April 9, 2003

FIRST THEY CAME FOR THE HOT DOG MEN...:

Hot Dog Vendor Gets Terrorism Insurance: Policy Covers Vendor, Customers (Channel 4000, April 8, 2003)
A hot dog cart vendor in Harrisburg is making sure he's prepared for the worst.

"I'm the first hot dog vendor in all of Pennsylvania to have terrorism insurance," vendor Daniel Krehling said. "It's a $1 million policy."

Krehling knows he may not be a huge target, but his stand is sandwiched between City Hall, the county courthouse, and lots of downtown high rises.

Krehling said the policy covers anything that happens to anyone or anything in a 50-foot radius of his hot dog cart, which includes him and his customers.


Frankly, insurance salesmen relish red hot customers like this weenie. Posted by Orrin Judd at April 9, 2003 7:02 PM
Comments

Before I'm forced to say something about cutting the mustard, will someone please remind Orrin that the pun is officially the lowest form of humor? ;)

Posted by: John Resnick at April 9, 2003 7:19 PM

You bet your buns.

Posted by: oj at April 9, 2003 7:34 PM

I don't know, John. I'm just trying to play catch-up.

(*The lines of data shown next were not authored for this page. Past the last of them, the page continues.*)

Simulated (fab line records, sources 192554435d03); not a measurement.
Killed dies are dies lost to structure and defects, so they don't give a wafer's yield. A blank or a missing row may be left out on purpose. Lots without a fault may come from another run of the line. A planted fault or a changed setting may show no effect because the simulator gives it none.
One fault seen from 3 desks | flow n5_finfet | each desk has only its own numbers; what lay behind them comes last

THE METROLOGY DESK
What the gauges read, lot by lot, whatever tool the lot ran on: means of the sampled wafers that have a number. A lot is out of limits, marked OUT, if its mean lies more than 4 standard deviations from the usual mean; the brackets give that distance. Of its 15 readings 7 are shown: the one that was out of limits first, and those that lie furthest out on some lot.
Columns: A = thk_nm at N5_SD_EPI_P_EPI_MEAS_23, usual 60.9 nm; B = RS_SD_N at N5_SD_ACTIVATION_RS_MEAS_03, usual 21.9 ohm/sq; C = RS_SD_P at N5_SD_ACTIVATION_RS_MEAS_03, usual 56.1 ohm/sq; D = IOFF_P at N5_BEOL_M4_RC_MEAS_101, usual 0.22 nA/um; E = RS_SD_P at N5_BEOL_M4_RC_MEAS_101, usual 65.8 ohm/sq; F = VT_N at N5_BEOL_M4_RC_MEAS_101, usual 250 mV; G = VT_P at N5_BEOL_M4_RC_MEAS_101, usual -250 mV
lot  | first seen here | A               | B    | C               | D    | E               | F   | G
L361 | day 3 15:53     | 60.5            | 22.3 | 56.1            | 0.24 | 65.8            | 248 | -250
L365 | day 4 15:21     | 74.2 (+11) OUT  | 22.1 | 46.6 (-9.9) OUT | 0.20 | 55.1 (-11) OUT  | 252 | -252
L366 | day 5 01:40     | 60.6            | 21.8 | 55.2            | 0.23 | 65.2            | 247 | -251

Posted by: Chris at April 9, 2003 8:56 PM

"A hot dog cart vendor in Harrisburg is making sure he's prepared for the worst."



Well, this sentence is quite funny when read by a Dutch-speaking reader like me. "Worst" means "sausage" in Dutch (the relationship with the German word "Wurst" is quite obvious). I really hope a hot dog seller is prepared for the sausage, otherwise he would disappoint quite a lot of costumers.